How bad the Euros really were.
With the Euros done and dusted with the not-so-convincing winners Portugal, it would not be wrong to say that this Euro was one of the poorest major tournaments in quite a while. Fernando Santos’s Portuguese side epitomized the failure of the tournament. Very defensive and utterly boring in all their matches. Their group stage matches against Iceland and matches against Croatia and Poland were a big yawn. And the final, the supposed climax of the tournament, was an absolute disgrace. So why did this tournament pan out in the way it did?
The problem lies in the changes made in the format taking 24 finalists rather than 16. This meant that 3 teams could qualify from most groups, meaning 3 draws in 3 games was enough to qualify a team for the knockout stages. That’s how Portugal qualified, so had the format been the older one, Portugal would not even have got past the group stages let alone go on to win it.
The change in format saw very defensive group stage matches, meaning a very boring starting lineup of matches. The group stages saw only 62 goals at a rate of 1.92 goals per match- the second lowest ever in the history of the Euros. Most teams were looking for draws rather than wins leading to boring games unlike in previous Euro group stages which saw do or die scenarios.

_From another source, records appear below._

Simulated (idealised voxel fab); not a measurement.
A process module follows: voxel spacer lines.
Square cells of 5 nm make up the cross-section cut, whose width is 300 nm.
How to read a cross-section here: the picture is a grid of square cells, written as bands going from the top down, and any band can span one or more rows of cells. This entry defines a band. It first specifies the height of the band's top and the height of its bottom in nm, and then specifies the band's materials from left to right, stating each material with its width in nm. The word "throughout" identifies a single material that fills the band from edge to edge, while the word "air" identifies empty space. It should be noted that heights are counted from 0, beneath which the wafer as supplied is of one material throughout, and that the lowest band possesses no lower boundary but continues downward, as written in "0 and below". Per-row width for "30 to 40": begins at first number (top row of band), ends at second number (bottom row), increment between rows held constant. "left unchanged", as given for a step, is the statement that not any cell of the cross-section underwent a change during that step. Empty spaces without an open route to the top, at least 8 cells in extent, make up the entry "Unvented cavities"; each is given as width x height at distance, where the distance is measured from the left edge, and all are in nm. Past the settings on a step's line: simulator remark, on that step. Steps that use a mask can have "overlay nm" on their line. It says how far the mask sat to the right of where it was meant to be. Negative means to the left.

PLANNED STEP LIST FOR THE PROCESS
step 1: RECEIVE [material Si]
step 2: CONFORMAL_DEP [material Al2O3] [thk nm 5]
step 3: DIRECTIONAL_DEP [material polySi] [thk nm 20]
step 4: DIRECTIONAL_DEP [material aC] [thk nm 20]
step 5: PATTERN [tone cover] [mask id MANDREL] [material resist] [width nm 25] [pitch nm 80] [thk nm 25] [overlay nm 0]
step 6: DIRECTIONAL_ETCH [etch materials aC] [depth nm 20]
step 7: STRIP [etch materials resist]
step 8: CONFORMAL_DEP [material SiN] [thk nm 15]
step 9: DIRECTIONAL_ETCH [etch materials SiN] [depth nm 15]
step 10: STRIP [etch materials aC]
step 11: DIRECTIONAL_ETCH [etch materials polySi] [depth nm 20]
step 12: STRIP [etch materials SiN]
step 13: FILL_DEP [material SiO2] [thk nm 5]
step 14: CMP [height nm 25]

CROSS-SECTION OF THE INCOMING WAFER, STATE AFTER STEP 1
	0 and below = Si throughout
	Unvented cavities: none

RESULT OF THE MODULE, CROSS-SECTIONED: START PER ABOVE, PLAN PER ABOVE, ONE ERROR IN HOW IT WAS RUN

Another thing to point out is the lack of involvement of strikers in the tournament. Forwards were not the ones scoring the goals, with the exception of Antoine Griezzmann. The forwards were not involved much in the matches as most possession was held in the not-so-threatening areas of midfield by most teams. It really pointed towards the fact that Europe is really short of quality strikers.
Maybe UEFA should wait a little longer to involve the lower ranked teams and let the number of teams be 16 until all the 24 teams are of at least a particular standard. Hopefully the exposure the teams got in this edition of the Euros will help increase competition in the next one.